At 15:12 10/06/2010, Christian Schneider wrote:
Zeev Suraski wrote:
> That's exactly what I had in mind.  Have E_TYPE off by default and
> implement it throughout PHP - instead of just type hints.
>
>> for example:
>> $foo = 0;
>> $foo += (int)'123abc'; // no error
>> $foo += '123abc'; // E_TYPE

Out of curiosity: What would you do with the E_TYPE on the last one?

1) Log it: What for?
2) Abort the script: Why?
3) Silence it with explicit casting: Why?
4) Look at the code and find out X: What is X?

Exactly the same thing you'd do with notices regarding uninitialized variables.

If someone turns E_TYPE on, it's a pretty strong implication that he expects his code to be 'type clean', i.e., that each and every value will be sanitized and have the correct type. Chance are that seeing an E_TYPE in such a case would prompt him to fix his code (either by silencing - unlikely - or by fixing his type/value verification.
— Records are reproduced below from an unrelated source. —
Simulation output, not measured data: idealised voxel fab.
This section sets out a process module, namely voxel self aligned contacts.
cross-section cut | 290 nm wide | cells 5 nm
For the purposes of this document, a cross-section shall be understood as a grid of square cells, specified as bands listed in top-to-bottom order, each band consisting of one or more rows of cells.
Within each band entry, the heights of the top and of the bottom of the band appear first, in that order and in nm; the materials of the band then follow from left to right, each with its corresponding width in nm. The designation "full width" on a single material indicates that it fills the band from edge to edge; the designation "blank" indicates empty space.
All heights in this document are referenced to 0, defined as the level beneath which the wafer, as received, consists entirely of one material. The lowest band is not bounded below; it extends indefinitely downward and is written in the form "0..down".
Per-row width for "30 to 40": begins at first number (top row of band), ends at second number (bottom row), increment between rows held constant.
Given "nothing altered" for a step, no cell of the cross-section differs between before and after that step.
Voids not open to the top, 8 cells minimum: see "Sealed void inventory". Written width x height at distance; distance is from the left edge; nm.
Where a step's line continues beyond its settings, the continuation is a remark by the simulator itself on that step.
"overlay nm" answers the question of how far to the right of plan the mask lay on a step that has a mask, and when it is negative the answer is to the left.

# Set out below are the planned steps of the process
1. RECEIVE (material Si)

My guess is that it is theoretically useful if you ensure that all your
normal code is E_TYPE-free and user provided input could trigger E_TYPE
which would require special code to be added in that case to avoid
future E_TYPE.

Right.

One biggy for me: E_TYPE should not slow down PHP if one is not
interested in it. I think there was a discussion about making ignored
E_* (almost) performance neutral but I don't think that's implemented
yet, right? We patched away E_NOTICE warnings in the PHP source because
we're not interested in access to undefined variables and I wouldn't
want to have to do something similar for E_TYPE.

I agree we should only add E_TYPE if it's almost performance neutral. IIRC that would require some work.